How to Conduct a Meeting (if You Absolutely Have to)
Meetings are a waste of time. The only time you should ever have a meeting is if not having one wastes more time.
Meetings should be used to reach decisions that cannot be agreed upon in any other way. Decisions that require multiple perspectives on a problem, or deal with complex and/or controversial issues, are good examples of situations that require meetings.
Meetings should have a focused objective. Diffuse topics should be broken up into separate meetings, or the less important objectives should be discarded.
Meetings should have a clear start and end time. Everyone attending should arrive before the meeting is set to begin and a course of action must be decided before the end. Meetings that run long waste time.
A meeting should last the minimal amount of time required to reach an effective decision. An hour-long meeting takes up 12.5% of an employee’s workday (and whatever gets decided in a meeting needs to be executed afterwards). The duration of a meeting should act like a deadline to create a sense of urgency and purpose.

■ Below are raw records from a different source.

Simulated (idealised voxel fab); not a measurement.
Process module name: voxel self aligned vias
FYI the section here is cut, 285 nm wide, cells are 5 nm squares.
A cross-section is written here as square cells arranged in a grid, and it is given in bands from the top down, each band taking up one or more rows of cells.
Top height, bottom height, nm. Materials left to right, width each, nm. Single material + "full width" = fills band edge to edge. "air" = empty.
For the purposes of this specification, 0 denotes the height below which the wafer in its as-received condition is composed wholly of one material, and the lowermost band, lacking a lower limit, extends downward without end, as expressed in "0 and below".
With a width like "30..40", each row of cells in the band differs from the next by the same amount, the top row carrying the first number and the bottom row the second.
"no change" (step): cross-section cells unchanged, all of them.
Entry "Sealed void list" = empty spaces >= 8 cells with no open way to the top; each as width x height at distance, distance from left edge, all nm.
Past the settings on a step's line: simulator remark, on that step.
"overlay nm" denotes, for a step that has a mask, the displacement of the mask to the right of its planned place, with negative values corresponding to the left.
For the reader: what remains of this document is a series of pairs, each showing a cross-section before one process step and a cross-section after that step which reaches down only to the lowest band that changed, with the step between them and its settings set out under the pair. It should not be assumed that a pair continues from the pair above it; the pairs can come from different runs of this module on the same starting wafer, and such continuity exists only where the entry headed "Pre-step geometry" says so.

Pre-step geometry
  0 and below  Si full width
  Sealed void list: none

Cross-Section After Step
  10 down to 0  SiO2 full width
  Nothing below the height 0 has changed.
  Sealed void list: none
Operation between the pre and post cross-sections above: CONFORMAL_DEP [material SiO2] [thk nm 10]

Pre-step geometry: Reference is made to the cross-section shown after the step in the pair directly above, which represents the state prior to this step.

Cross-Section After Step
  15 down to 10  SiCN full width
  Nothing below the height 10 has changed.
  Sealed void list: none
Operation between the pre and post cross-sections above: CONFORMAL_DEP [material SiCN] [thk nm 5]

Meetings should be limited to the minimum number of people required to make the decision. Meetings are not the place for people to learn about changes in the company (public communication of goals should occur outside meetings); meetings are for making decisions. The people who don’t attend a meeting can get more work done.
Everyone attending should know the meeting’s objective as far in advance as possible. Not having time for critical thought and reflection leads to poor decisions. Poor decisions waste time.
Once a meeting’s objectives are shared with all attendees, everyone should submit their ideas/solutions/arguments to a public agenda with enough time for everyone else to read each other’s submissions.
The person who called the meeting is the Organizer. The Organizer is responsible for consolidating everyone’s agenda items into a narrative that does not waste time during the meeting. Effective meetings require effective Organizers.
People who don’t take the time to submit their agenda items should not attend the meeting. (They must be thinking about something more important to the company than the objective of the meeting, so let them focus on that.)
When the meeting starts, the Organizer reiterates the meeting objectives, and everyone takes a turn to speak about their submitted ideas.
While people are speaking, anything not related to the objective should be quashed by the Organizer. Tangents waste time and organizations that permit people to go off-topic in meetings promote sloppy thinking and laziness as part of company culture.
Do not interrupt or distract another person when they are presenting their ideas. Only the Organizer can interject if they deem that the presenter has strayed too far from the meeting’s objectives.
(People in leadership roles should by definition be the most effective Organizers in your company. Effective Organizers who are not yet in leadership roles should be on the path to promotion. People in leadership positions who are ineffective Organizers should be fired before they inspire an exodus of top talent. Smart people despise having their time wasted.)
After everyone speaks, people may raise their hand to present counterarguments that elaborate on the ideas shared by other attendees. The Organizer selects who should speak and may halt the conversation if the counterarguments become tangential or long-winded. At no point should two people be speaking at the same time. It is the responsibility of the Organizer to ensure that all points of view are heard and nothing meaningful is left unsaid.
Notes should be taken by everyone when they are not actively speaking during the meeting. These notes should contain the key next steps on the meeting’s objectives, as well as the person who is responsible for each action item in the agreed upon next steps (more on this later).
When not taking notes or presenting, everyone should maintain eye contact with the person speaking and refrain from all distractions. Distractions waste time.
Technology used during meetings should be limited to devices required for presenting ideas or taking notes. Extraneous technology wastes time.
Discussing objectives in this way should ideally lead to a mutually agreed upon course of action. Once the course of action is established, the key next steps should be assigned to the various attendees of the meeting.
Make sure to not overburden a particular person with executing too many of the next steps from a meeting. Ideally, all stakeholders attending a meeting should have some share of the responsibilities that come out of it. When this does not happen, it often means ineffective people are hiding their uselessness through excessive delegation.
If an agreement cannot be reached after counterarguments are presented, do one of two things:
(1 If you have a company with a flat structure: vote. The Organizer can be the tie breaker.
(2 If you have a hierarchical company: the most senior person(s) attending the meeting decides based on the arguments and counterarguments presented.
The last 5-10 minutes of the meeting should be used by everyone to consolidate their notes. Consolidated notes are then submitted to the Organizer by all attendees as they leave the meeting (or shortly thereafter). Anyone who does not submit notes should be excluded from the next meeting.
The Organizer then aggregates and shares the notes with all attendees shortly after the meeting. The decided course of action should be written at the top, with next steps and the people responsible for executing them immediately below. The consolidated meeting notes should be stored in a place where it is accessible to all team members (even those who did not attend the meeting). Public communication of a meeting’s outcome is critical to a culture of trust.
The extra responsibilities placed on the Organizer should (hopefully) prevent people from calling superfluous meetings.